The Los Angeles Times is trying to make the most of every multimedia outlet available.
Starting Oct. 2, the L.A. Times will release installments of a new investigative, narrative story from Pulitzer Prize-winning reporter Christopher Goffard.
The six-part series, titled Dirty John, will be released in regular installments as printed pieces, online articles and podcast episodes as produced by the Wondery network.
“When we read Christopher’s last piece, and saw it become one of the most read pieces on our site last year, we now consider that a missed opportunity. It was made for podcasts,” said Davan Maharaj, editor in chief and publisher of the L.A. Times.
This new series, which is the real story of an interior designer who finally thinks she found love via online dating, is for “people who love great stories and who both want to share and relisten to it,” said Maharaj.
“It’s a universal story,” he said. “Who doesn’t love a story about love, deceit, family, forgiveness and the world of online dating?”
Wondery, a podcast network founded in early 2016, will distribute the audio episodes in tandem with the publication’s print and digital versions of the written series.
With only a quarter of Americans currently listening to podcasts, Wondery CEO and founder Hernan Lopez sees this as a big opportunity for publishers looking to reach new audiences.

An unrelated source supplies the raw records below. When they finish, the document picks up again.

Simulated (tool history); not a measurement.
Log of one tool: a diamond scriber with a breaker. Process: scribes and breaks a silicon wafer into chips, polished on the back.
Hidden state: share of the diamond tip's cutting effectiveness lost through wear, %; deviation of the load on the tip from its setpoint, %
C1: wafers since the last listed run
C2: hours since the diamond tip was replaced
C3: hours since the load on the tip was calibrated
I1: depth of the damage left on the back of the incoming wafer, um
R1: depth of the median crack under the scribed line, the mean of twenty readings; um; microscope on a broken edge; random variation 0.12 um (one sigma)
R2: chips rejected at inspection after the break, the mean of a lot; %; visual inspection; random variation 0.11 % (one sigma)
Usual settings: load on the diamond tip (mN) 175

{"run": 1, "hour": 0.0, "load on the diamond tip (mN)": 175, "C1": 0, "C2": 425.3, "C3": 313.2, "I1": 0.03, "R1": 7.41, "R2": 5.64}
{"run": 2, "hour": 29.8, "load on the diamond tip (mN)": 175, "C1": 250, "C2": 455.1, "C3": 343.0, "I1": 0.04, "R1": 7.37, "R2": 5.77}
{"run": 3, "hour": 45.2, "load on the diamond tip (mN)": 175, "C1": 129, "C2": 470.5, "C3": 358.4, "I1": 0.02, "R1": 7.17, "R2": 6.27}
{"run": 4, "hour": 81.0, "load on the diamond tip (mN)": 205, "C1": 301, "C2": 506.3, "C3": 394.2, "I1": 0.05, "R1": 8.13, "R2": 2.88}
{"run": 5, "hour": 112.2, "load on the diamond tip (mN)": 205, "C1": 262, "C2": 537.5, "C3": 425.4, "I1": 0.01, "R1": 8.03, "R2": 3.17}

“This is a new way of releasing stories,” said Lopez. “It can give listeners and readers different takes on the same story that they couldn’t easily get in the other medium.”
What Wondery looks for in a podcast is mostly if it creates an immersive storytelling experience, where “listeners can imagine themselves in the middle of a story and really feel the emotions,” said Lopez. “Dirty John is a nail-biter of a story, and they’ll be shocked along the way.”
This series is an attempt by print journalists and reporters to join the ranks of NPR’s audio reporters who helped create massively popular podcast series like Serial and S-Town. With those shows, listeners became obsessed with the potential outcomes and took to doing research on their own. Reddit groups and investigations might have even helped Adnan Syed’s legal team, the focus of the first season of Serial, uncover new details in his case.
“Podcasts like these can help reposition sound,” said Lopez, “and show marketers that they need to diversify their media plans.”
“Readers, and listeners, are in for a treat with this series,” said Maharaj.
“This is recognition that newsroom enterprises like us have to form more partnerships to spread stories wider,” he said. “We see our limitations on certain platforms, so with a cool partnership, we were able to put together a podcast readers will undoubtedly love and share.”